An army commander in the northeast has been captured on camera helping out one of the Dapchi girls released by Boko Haram.
Following the release of over 100 abducted Dapchi girls an army commander has been spotted helping the girls.
In a quite emotional shot, the Commander of Operation Lafiya Dole, Maj.-Gen. Rogers Nicholas was spotted carrying one of the abducted Dapchi schoolgirls who were released by Boko Haram terrorists during official hand over by the Nigeria Army in Maiduguri on Wednesday.
One of the Dapchi schoolgirls freed by Boko Haram on Wednesday, Khadija Grema, provided a detailed account of their journey after Boko Haram insurgents abducted them on February 19.
About 110 girls were kidnapped from their secondary school in Dapchi, Yobe State.
A total of 105 of them were freed on Wednesday morning by the insurgents who dropped them off in Dapchi without any resistant or confrontation by soldiers.
Clad in hijab (overall gown) that was uniformly sewn for all the girls by the Boko Haram, she said their journey to captivity was a harrowing experience that caused the death of some of her school mates.

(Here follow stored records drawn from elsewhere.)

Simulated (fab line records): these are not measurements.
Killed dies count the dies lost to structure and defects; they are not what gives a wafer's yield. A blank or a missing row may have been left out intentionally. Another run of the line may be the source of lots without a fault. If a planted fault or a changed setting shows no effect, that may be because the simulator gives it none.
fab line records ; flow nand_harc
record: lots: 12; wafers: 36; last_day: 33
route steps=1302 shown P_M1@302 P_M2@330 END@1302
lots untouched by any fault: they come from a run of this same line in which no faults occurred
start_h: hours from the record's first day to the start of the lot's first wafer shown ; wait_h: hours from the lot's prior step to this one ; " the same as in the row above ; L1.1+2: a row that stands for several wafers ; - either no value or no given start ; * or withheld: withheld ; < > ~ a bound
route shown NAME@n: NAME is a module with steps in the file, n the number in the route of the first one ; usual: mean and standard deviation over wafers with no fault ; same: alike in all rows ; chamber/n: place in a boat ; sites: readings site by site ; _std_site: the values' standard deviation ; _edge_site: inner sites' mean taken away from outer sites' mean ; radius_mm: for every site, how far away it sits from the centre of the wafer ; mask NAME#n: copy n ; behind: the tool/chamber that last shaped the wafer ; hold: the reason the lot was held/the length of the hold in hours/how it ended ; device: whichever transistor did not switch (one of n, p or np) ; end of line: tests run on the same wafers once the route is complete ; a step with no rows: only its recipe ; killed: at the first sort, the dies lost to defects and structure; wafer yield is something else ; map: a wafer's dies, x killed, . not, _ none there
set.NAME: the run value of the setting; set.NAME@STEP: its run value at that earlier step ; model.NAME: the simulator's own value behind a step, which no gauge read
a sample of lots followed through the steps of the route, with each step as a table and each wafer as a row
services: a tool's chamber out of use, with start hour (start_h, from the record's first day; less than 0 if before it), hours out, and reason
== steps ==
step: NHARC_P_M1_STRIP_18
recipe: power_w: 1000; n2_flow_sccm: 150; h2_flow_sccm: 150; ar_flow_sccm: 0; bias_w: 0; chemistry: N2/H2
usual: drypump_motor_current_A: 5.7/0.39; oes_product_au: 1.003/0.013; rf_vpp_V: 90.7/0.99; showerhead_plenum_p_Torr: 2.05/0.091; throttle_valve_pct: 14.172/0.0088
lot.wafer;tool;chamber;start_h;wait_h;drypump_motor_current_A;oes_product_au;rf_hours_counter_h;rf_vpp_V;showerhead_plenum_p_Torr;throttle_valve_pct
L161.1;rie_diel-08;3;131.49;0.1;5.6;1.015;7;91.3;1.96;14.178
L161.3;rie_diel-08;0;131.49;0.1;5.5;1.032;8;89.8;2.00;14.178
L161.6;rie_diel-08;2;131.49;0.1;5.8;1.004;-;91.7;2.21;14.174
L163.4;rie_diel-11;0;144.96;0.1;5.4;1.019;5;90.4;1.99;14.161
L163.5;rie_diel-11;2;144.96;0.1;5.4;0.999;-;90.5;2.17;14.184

“We were at the school, about to break our usual Monday voluntary fast, when the gunmen arrived.
“Everyone was confused and people were screaming; one of them said we should come close to him.
“They were shooting and everyone was confused. So we ran towards the school gate,” she said in Dapchi on Wednesday.
“When we got there, they called on one Babangida to bring vehicles.
“They brought the vehicles and began to drive us away. Outside Dapchi, they asked that who amongst us were fasting.
“And some of us that were fasting were asked to come down from the vehicle. They gave us Maltina, meat, groundnut cake and pure water.
“We had our prayers after breaking the fast.
“Then we continued our journey until we got to a place with a big tree, they stopped and we were asked to cook food, it was dark, so they put on lamps.
“After eating, then we continued the journey for a long time until we got to a place where there is river, we came down from the trucks and they asked us to enter some canoes that took us across the river.
“Across the river, they took us to a house in one village that I don’t know; we stayed there for sometime.
“The next day, they came to ask us to come out and we were taken to the river and continued the journey until we got to where a thick forest area.
“That was where they kept us; and they have not changed our location since then.
“They have been feeding us very well, they treated us very well. They did not beat us; they did not molest us.
“The people that took us away were all speaking Kanuri and Arabic.
“They didn’t tell us any meaningful reason why we were freed and returned.
“They just said we are Muslims and they felt it was right for them to free us so that we will not suffer.”
She said some of the girls, apparently the very young ones, who were trampled upon while they were packed in the vehicles that took them out of Dapchi, died on the way.
“Five girls died while we were on the way to the bush; most of them died because they were trampled upon inside the vehicles,” Khadija said.
She added that their abductors did not molest them sexually.
“They did not molest or sexually harass us,” she said. “They even said it was wrong for women and men to sit in the same place.”